It’s mid-February, and 2013 is well under way. If you haven’t already done a review of your goals, then now is the time.
Regular reviews are an essential part of an effective goal-setting and goal-achieving process. Setting the right goals is important, but it’s of no us if you don’t implement them. Implementing goals requires staying on course by having regular reviews, to ensure that you continue to adapt to changing circumstances and make the best use of resources available to you.
One of the things the students learned in the EPIC 2013 course this January was to have period reviews of goals. It’s important because it’s incredibly easy to forget about goals or put them on the backburner when you are dealing with day-to-day demands or urgent things – but these are often things that don’t take you anywhere near your ultimate goals. It’s also important because your goals may change, or your circumstances may change.
For example, you may have set a goal in January to travel once every month, only to lose your job in February or get health issues which stop you from travelling. That means, you need to adjust or change your goals. Without a regular review, you may not do that for months, and therefore effectively waste that time instead of putting it to good use on a more achievable goal.How Can You Tell If You Are Following The Right Goals?

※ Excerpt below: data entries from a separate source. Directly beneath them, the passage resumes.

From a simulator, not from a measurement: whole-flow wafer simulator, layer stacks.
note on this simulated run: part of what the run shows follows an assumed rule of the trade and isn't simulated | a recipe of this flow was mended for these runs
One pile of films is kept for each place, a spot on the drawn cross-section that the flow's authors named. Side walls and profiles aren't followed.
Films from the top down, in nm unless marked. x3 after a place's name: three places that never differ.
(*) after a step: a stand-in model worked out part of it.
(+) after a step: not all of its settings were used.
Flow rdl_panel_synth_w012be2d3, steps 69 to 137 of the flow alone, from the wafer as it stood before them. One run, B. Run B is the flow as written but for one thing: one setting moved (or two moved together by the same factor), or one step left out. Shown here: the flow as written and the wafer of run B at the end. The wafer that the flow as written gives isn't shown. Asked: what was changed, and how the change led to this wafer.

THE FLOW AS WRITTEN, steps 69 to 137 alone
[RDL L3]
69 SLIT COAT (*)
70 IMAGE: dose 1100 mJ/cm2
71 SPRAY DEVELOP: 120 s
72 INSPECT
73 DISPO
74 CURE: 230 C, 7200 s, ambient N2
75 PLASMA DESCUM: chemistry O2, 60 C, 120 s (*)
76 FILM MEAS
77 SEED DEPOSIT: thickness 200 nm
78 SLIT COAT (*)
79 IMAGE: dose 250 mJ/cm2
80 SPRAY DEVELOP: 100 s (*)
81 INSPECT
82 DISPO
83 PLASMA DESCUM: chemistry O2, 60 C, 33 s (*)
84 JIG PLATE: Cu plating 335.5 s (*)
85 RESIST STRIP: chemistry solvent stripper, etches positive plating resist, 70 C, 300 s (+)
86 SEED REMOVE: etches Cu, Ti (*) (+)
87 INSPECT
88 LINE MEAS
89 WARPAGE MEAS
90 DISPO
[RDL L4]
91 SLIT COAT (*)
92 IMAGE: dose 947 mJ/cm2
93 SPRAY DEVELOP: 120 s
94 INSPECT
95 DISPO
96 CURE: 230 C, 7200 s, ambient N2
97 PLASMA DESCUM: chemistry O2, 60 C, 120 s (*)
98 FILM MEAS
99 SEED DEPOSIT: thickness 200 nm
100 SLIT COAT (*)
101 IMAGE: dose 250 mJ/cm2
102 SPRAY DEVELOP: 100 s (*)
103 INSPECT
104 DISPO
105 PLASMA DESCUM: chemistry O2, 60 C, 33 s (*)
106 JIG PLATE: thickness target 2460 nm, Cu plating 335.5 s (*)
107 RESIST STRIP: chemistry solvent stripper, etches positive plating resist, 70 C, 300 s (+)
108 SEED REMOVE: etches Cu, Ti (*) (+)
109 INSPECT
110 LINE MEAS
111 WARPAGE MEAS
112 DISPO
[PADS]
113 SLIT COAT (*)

What is your WHY behind this goal?
What motivates you to go after this goal? Why this, as opposed to something else? Why does this goal matter?
What is the end vision for this goal?
What would you have achieved if you successfully completed this goal? For example, the end vision for a weight loss goal may be fitter and more attractive body. The end vision for a career goal maybe a promotion and a pay rise. The end vision for a family goal maybe spending more quality time with your family.
Do you care about this goal? Really?
Do you really care for what you are striving for, or are you doing it because you think you “should” due to social pressures, other people’s expectations, or simply because you once wanted it and are too stubborn to give up? There is a difference between quitting because it’s the right thing to do, and quitting because you are too lazy/afraid to follow things through. Make sure you know that former is an informed choice, while the latter is for losers.
Is it achievable with the resources at your disposable?
Is it a realistic goal? If you have set a goal to go to Mars, but are not an astraunaut or haven’t got a lot of money to pay for a sponsered trip, your goal is not hardly realistic. It would be a tough thing even if you were a super rich astranaut, but at least then you could devote your money and life to the project. Do you have the resources you need to achieve this – time, money, fitness, skills? If you don’t have the resources, are you in a position to acquire them?
You don’t have to have everything from the beginning. If your goal is to work in Spain for a year, but you don’t speak Spanish, you can learn to speak it, and then fulfill your goal.
Think about resources you have. Then think about resources you need, and what you will need to acquire them. Once you are clear about that, you can decide whether or not your goal is realistic.
ACTION YOU CAN TAKE TODAY:
Set regular time aside to review your goals. Go through each of these four steps to ensure that you are always working on the goals that are right for you at any given time. Keep a goal journal.